Andre Derain

Derain was born in 1880 in Chatou, Yvelines just outside Paris. In 1895 Derain began to study on his own, contrary to claims that meeting Vlaminck or Matisse began his efforts to paint, and occasionally went to the countryside with an old friend of Cézanne’s, Father Jacomin along with his two sons. In 1898, while studying to be an engineer at the Académie Camillo,  he attended painting classes under Eugène Carrière, and there met Matisse. In 1900, he met and shared a studio with Maurice de Vlaminck and together they began to paint scenes in the neighborhood, but this was interrupted by military service at Commerce from September 1901 to 1904. Following his release from service, Matisse persuaded Derain’s parents to allow him to abandon his engineering career and devote himself solely to painting; subsequently, Derain attended the Académie Julian.

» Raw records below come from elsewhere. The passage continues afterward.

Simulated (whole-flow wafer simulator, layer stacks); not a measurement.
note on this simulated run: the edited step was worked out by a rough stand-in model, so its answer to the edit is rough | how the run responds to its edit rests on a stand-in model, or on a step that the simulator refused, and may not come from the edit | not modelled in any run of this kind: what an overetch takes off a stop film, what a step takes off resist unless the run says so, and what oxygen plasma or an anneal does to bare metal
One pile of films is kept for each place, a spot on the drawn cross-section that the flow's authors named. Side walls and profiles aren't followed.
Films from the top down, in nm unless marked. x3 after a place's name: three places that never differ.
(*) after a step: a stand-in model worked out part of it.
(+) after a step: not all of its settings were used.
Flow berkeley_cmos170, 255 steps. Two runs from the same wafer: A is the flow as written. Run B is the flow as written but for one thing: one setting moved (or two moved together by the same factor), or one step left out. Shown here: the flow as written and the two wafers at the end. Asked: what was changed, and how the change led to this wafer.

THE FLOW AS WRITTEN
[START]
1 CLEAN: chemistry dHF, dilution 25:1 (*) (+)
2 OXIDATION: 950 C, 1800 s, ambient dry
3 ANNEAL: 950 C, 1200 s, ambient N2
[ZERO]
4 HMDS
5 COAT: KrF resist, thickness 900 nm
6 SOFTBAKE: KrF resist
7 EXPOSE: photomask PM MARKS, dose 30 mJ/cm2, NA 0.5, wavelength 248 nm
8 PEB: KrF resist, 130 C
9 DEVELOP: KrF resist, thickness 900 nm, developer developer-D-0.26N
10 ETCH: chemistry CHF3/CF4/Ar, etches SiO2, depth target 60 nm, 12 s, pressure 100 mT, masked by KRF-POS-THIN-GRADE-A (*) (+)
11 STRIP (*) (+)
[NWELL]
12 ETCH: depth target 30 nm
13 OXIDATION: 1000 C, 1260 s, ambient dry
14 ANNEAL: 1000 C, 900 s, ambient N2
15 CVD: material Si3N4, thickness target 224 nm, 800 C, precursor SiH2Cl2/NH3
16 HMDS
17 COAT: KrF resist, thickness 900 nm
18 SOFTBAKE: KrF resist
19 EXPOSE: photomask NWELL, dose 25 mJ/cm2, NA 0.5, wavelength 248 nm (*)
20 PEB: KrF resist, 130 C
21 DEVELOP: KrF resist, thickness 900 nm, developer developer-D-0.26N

Derain and Matisse worked together through the summer of 1905 in the Mediterranean village of Collioure and later that year displayed their highly innovative paintings at the Salon d’Automne. The vivid, unnatural colors led the critic Louis Vauxcelles to derisively dub their works as les Fauves, or “the wild beasts”, marking the start of the Fauvist movement. In March 1906, the noted art dealer Ambroise Vollard sent Derain to London to produce a series of paintings with the city as subject. In 30 paintings (29 of which are still extant), Derain presented a portrait of London that was radically different from anything done by previous painters of the city such as Whistler or Monet. With bold colors and compositions, Derain painted multiple pictures of the Thames and Tower Bridge. These London paintings remain among his most popular work. Art critic T.G Rosenthal: “Not since Monet has anyone made London seem so fresh and yet remain quintessentially English. Some of his views of the Thames use the Pointillist technique of multiple dots, although by this time, because the dots have become much larger, it is rather more simply the separation of colors called Divisionism and it is peculiarly effective in conveying the fragmentation of color in moving water in sunlight.